It’s May 29th 2018, and today is his funeral and memorial service. Many couldn’t attend because they live miles away and they have to work. I’m sure Dan is fine with this, and the fact people care and are thinking about the good times they shared is what he would have wanted. A couple of decades ago, we would have all been preparing for the first college ball; the lads scrubbed up well, and the girls made sure no one had the same dress as them as we prepared for the ultimate parties of the season. We were all in our late teens, on the brink of adulthood, and learned how to party and have fun. This is also where some long-lasting bonds were made unbeknown to us all, and while I didn’t know Dan well, I knew him well enough to know he one of the good and kind ones.
I don’t recall the last time I saw Dan or in fact most of my former college pals; probably at one of the numerous leaving parties that were held. It was also a difficult time for us all, as we no longer had that security of knowing where we would be at a given time during the week, or even where we would be living. That is the scary reality of adulthood and looking for a real job. Gone were the summer days of freedom where the only worries were exam results and where you were going to live next year, and of course money. The truth is money has and always will be a factor, but living as a student teaches you how to live well and have fun on limited funds. That lesson has served me well, and still is to this day.
Many will raise a glass to Dan tonight, in fact as I write this to celebrate his life and to remind us how precious life is, as he leaves the building, to enter a new one. As for the members of the Facebook group chat, this will give some the impetus to reconnect with others they haven’t seen for years, others will be somber and reminisce at the old days, and others will carry on, sad, but glad it wasn’t them.

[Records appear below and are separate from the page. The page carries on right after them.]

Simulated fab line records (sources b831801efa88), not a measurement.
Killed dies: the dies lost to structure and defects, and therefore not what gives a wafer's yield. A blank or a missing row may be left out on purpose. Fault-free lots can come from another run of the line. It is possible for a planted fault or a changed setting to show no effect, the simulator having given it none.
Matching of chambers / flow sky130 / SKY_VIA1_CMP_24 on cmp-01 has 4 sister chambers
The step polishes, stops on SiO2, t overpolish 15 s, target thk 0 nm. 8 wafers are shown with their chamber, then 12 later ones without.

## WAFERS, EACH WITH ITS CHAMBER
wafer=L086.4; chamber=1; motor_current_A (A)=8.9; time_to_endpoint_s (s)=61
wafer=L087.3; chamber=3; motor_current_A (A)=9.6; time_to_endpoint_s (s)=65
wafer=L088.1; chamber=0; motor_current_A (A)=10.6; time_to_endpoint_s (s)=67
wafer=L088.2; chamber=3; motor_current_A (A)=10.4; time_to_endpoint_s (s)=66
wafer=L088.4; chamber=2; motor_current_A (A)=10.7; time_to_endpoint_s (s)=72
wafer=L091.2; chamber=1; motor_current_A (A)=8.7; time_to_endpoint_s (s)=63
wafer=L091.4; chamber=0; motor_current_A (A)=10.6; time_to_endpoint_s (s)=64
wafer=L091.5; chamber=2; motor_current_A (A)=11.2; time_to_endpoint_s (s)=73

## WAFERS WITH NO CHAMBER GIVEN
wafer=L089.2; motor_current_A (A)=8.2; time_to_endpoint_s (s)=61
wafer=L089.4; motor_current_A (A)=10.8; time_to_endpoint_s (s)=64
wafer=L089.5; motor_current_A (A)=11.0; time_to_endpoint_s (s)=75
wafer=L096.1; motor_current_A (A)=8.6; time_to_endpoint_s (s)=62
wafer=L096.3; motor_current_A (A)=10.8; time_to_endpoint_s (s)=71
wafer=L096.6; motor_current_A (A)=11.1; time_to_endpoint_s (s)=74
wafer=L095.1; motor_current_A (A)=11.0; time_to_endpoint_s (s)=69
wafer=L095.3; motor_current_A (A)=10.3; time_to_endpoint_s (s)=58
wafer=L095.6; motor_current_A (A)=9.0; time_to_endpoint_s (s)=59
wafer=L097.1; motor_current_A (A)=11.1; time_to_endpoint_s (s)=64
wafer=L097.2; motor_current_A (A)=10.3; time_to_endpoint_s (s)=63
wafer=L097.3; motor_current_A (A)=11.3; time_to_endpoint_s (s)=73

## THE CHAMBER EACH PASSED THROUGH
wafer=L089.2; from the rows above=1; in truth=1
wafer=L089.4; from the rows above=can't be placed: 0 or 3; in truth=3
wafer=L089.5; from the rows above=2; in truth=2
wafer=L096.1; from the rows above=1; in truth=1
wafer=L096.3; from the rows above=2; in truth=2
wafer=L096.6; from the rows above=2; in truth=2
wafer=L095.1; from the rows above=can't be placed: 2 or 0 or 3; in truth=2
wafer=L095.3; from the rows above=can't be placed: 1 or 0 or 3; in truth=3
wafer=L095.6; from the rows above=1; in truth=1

The summer holidays are approaching, and I detest summer for it was always a lonely time for me. I always dreamed of going off on group holidays to explore à la Enid Blyton, but the reality is that people needed to get summer jobs (although today they don’t exist due to increased EU migration), and before you know it four years of freedom have flown by, and you’re left with a hazy web of memories. They are good ones though where there were always smiles and laughter with the occasional solemn moments when everyone looked out for one another. One such moment is when a girl (Emma) died from meningitis in halls and everyone banded together. I knew her, and spoke to her 48 hours before she died. It was in the common room as we all watched Neighbours; I said I’d see her after the weekend as I was dashing home for to pick up more clothes. By the time I returned she had already died, and the halls were in quarantine.
Dan’s departure reminds us that time is precious and if we really want to do something or to see someone then we can make time if we so desire. For back then we lived each day for the present and were so full of hope. The question is are we still able to say that as fully fledged adults with responsibilities, or are we trapped on that hamster wheel living how we think we are supposed to, rather than how we choose to be?
Eventually we will all leave this building for another, but when one of us leaves unexpectedly, perhaps it’s a reminder that we should reconnect here before we depart rather than through a string of messages on social media? Perhaps that’s Dan’s greatest legacy, is reminding us to live, and that those unconditional forged bonds meant something all those years ago. Many of us are raising glasses to you Dan, for you left a little earlier than expected, but in doing so have reminded us of a far greater lesson and that is to live in the here and now. While social media helps us to reconnect, it’s then up to us to act on things.
Don’t put off things for that perfect moment, because it doesn’t exist, and I’m sure Dan would agree with me.